Crowded beaches. Expensive rent. Tourist sites with wall-to-wall people.

When it comes to overtourism, don't blame the travelers, said Randy Durband, CEO of the Global Sustainable Tourism Council.

Rather, it's "lack of management," he told "Squawk Box Asia" Monday.  

"I've been in travel and tourism for 40 years, working on committees and trade associations in Europe, North America and Asia," he said. "Governments around the world traditionally just didn't think they had a role in managing."

From marketing to managing

Destination marketing organizations "must change the 'M' in DMO from marketing to management," Durband told CNBC before the interview.

He added that this shift has started, but still in its infancy.

"This is the great awakening that needs to take place, that government needs to understand — tourism is a sector that needs management," he said. "There are ways to manipulate, to control, to add capacity …  to tackle the problem."

He pointed to several examples of places where this is already being done well.

"We see good management of protected areas and national parks," he said. "But so much needs to be done just to create awareness that what needs to be done at the government level."

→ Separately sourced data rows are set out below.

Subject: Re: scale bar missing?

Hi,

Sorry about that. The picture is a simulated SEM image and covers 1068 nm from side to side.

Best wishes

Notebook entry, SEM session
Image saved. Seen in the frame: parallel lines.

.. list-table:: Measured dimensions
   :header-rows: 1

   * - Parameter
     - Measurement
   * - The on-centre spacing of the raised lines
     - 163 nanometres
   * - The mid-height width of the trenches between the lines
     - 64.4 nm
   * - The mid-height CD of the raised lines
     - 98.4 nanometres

'Masters' of crowd control

But that isn't true of China, he said.

"The Chinese are masters at adding capacity and managing flows," Durband said. He cited the Leshan Giant Buddha as one example.

"Everyone comes for the Buddha, but the municipal government built an enormous attraction adjacent to it ... that disperses the visitors," he said of the area that now includes developed parkland and a cave full of enormous carved figures.

He said Chinese officials also created a control center with video screens that track visitors at various locations. Of the narrow staircases used to access the Buddha: "They know before the staircases are dangerously full," he told CNBC Travel after the interview.

"I think that many iconic cultural heritage sites around the world, where over-crowding is an issue, would benefit from supplementary, and ideally preliminary sites to view, that prepare the visitor in such a way that they don't feel compelled to linger at the main attraction," he said.

But, he said, all popular sites need technology to "monitor visitor flows."

Managing tourism 'flows'

Managing visitor flows is a strategy that is fast-gaining ground to mitigate overtourism. Rather than curbing tourism levels, the approach is premised on controlling the concentration of visitors — be it seasonally or within a given day.

While tourist strongholds like Walt Disney World have been employing this tactic for years, the concept is now catching on with local governments.

He said that the small French village of Saint Guilhem le Désert changed the "flow" of travelers after someone in the town died from a heart attack and traffic prevented an ambulance from rendering aid.

Residents can drive into the village, Durband said, but visitors are directed to park in a designated area outside of the village on weekends and during the summer, and then bicycle, walk or take an electric shuttle bus to reach the village.

The strategy can even work in a city like Barcelona, he said, which receives some 17 million visitors a year. Protestors marched through Barcelona on July 6 demanding that the city reduce the number of tourists who visit.  

But the city is focused on "flow," a spokesperson told CNBC Travel last week.

"The measure of success of tourism in Barcelona cannot focus on the volume of visitors but rather on managing the flow of people so as not to exceed a social and environmental limit," the Barcelona City Council spokesperson said.

Durband said managing visitor flows will be particularly difficult in Barcelona. Unlike other major cities, visitors tend to congregate in the same areas that residents prefer, which increases friction between the two groups, he said.  

"Everybody wants to go to the same small area of Old Town, so the dispersion would require a quite substantial strategy to make that happen," he said.

Still, he said it's "absolutely" possible.

"Demand is not going to go down," he said, citing the 8 billion people that now inhabit the planet, and a growing middle class in Asia-Pacific. "So capacity needs to increase, and management approaches to disperse the visitor must improve dramatically."